This week I argue that a vague "pay more attention to the tax returns of the rich" mandate falls short -- we need real, quantifiable performance metrics.
Previously the IRS committed to auditing 8% of returns with over $10m in income. They abandoned that in favor of a general focus on higher income individuals and corporations.
I argue for 100% audit coverage of the top 1% of returns by income.
"Achieving 100% audit coverage for the top 1% would entail auditing more than 1.5 million returns. In 2023, the IRS closed 582,944 audits in total—resulting in $31.9 billion in adjustments, for an average of a bit more than $54,000 per audit.
By comparison, for tax years 2016 through 2021, audits of individual taxpayers with $10 million in income or more averaged $124,389 per return.”
How would it apply less scrutiny to the ultra-rich if they are, by definition, being audited?
As it stands they are neither adhering to the 8% of $10m+ nor any other defined performance metric -- just vaguely focusing more generally on the ultra-rich and corporate returns.
You don't overcome an entrenched culture of declining to audit the wealthy by vaguely suggesting it should be done.
"Top 1%" and "ultra-rich" are not synonyms.
I didn't suggest they were. You said they'd pay less attention to the ultra-rich because they've been tasked with auditing a broader pool of returns.
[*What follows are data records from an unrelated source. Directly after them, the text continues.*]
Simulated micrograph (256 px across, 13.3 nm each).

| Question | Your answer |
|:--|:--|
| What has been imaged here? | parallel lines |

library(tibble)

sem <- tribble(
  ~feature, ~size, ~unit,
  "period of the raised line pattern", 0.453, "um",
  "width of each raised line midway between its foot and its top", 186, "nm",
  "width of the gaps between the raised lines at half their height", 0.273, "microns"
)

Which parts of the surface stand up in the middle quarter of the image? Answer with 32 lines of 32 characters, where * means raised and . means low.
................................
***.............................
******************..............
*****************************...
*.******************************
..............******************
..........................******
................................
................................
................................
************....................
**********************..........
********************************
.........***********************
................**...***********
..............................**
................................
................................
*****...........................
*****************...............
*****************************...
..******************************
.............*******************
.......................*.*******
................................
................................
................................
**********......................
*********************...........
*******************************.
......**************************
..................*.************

As above, you're just accepting as read that if you ask them to look at A and B, they'll pay less attention to A than if you only asked them to look at A.
I would consider separating what you think will happen from what you're demanding they do, and not rolling the former into the latter and undercutting your own interests.
@andrew
> As above, you're just accepting as read that if you ask them to look at A and B, they'll pay less attention to A than if you only asked them to look at A.
Yes, I am "just accepting" that. It seems to be an immutable law of fixed manpower, does it not? A group of people doing 3 jobs will always be more effective at each job than the same group attempting to do 9 jobs.
@andrew Hey, I'm all for getting the IRS more manpower.
I just don't see how that's remotely politically possible in the near future.
@LouisIngenthron
The IRS got $80b under the IRA to, in part, hire more employees. It was reduced by $1.4b by Congress in 2023 and another $20.2 in 2024.
You don't need to do the anti-tax folks' work for them, they can take care of themselves. Demand accountability.